On 07/07/2015 05:53 PM, Andrew MacLeod wrote:
yes, with a bit of tweaking and enhancement they can be generally
useful. They are all in python. And no one is allowed to make comments
like "OMG thats so inefficient" or "what a horrible way to do that"
:-) My goal was getting things done and sometimes the brute force
approach works great when the machine sare fast enough :_)
Works for me... I'm sure Martin S. is cringing at my python scripts
right now, so I completely understand.
It's a bit of a shame that function.h is in backend.h, along with
predict (which is presumably needed by basic-block/cfg?).
Yeah,once things settle down someone could tweak things more. If I make
the tools available, people can do their own analysis and adjusting.

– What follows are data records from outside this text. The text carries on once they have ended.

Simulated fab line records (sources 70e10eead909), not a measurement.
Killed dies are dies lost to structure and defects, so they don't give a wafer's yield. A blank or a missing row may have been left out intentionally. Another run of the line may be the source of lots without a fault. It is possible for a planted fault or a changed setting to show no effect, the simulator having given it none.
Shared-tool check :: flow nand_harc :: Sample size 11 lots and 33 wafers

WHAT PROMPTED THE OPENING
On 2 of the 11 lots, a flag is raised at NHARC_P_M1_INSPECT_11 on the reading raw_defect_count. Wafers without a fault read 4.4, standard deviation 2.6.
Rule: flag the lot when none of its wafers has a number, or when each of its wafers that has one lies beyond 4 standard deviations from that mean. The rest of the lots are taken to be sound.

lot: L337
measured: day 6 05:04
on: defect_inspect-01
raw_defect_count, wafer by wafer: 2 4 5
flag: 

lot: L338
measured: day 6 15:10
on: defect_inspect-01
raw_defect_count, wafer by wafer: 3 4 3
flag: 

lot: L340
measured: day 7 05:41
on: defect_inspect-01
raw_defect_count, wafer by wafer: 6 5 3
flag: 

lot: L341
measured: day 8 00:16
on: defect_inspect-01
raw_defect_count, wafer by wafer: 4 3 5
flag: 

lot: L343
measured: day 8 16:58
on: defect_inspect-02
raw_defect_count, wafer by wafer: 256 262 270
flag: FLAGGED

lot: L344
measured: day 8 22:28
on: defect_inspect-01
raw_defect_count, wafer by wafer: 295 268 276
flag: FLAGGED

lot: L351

function.h provides cfun which is used all over the place..9 backend
header files use it,and a few like gimple.h actually require struct
function to be defined.
Right. I suspect that we may want to look at cleaning that up a bit in
the future. There's bits in there that are relatively backend specific,
some bits that look like front-end things, and cfun which is a context
container. Untangling that mess is likely to be painful.
predict.h is actually required by gimple.h for a few reasons, enum
be_predictor is used in parameter lists and a few inlines use the TAKEN,
NOT_TAKEN macros
Its also needed by cfghooks.h, and betwen those 2 files, its just needed
by a very good chunk of the backend. .. 219 of the 263 files which
include backend.h need it.
We could move the 2 enums and TAKEN/NOT_TAKEN to coretypes or something
like that and it would probably cut the requirements for it by a *lot*.
Might be something for a follow-up (moving the enums).